Monday, 22 November 2010

IP over FC

A few notes about my experiments with IP over FC.

We have Windows, Mac and Linux clients. We have qlogic fibre switches and mostly qlogic HBAs. On one of the vendors visits to fix the SAN, all the LSI HBAs were pulled from all the Macs, and replaced with qlogic. So during my research, I've been mostly hacking with these LSI cards. These are interesting from a Linux point of view since the drivers are all in the default kernel on just about every distro I've tried - including the IP over FC driver 'mptlan.ko' - these are part of the whole 'Fusion' driver.

When I first plugged these cards into some spare machines - up popped the network interfaces as fc0 etc, and standard 'ifconfig' got them all working. Before long I had NFS working quite nicely over the connection. But the interfaces come up as:

fc0 Link encap:16/4 Mbps Token Ring HWaddr xx:xx:xx:xx:xx:xx
inet addr: Bcast: Mask:
RX packets:72250 errors:0 dropped:0 overruns:0 frame:0
TX packets:66105 errors:20 dropped:0 overruns:0 carrier:0
collisions:0 txqueuelen:8192
RX bytes:15940069 (15.9 MB) TX bytes:564886898 (564.8 MB)

...and this 16/4 Mbps Token Ring, accurately describes the performance I'm getting. I've tried all sorts of things to try and force the card into a different type of encapsulation, but nothing works. I though it might be because I was connecting two machines point to point - but the same things happens if I bring up the card when it's plugged into a switch.

So I've tried to repeat the experiment with the qlogic cards we have. I've managed to get the driver from before the IP over FC was removed and at the moment I'm trying to find a distro that is close enough to RHEL or SLES to get this compiled, while at the same time being up to date enough to support the software stack I need to run on top (Realtime 3D/Video/Audio software) - but I have concerns about the practicalities of having to deploy this on visualisation clusters, and the brittle-ness of relying on out-of-date drivers...
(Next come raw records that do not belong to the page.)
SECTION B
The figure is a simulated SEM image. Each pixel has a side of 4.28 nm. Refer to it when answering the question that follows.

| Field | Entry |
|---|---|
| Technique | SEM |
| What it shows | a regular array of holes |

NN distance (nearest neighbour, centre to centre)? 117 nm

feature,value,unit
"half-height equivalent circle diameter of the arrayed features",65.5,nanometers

So I'm wondering what my next move is - do I tell the University to jump ship to StorNext (another unknown quantity); treat the arrays as JBODS and let each machine do what it wants with its slice. Or pay for some contractors to come and re-configure MetaSAN to work (I have no faith in the product now, and a couple of days of hacking has taken the mystery
out of FC, to the point I'm not convinced there is anything left to configure)...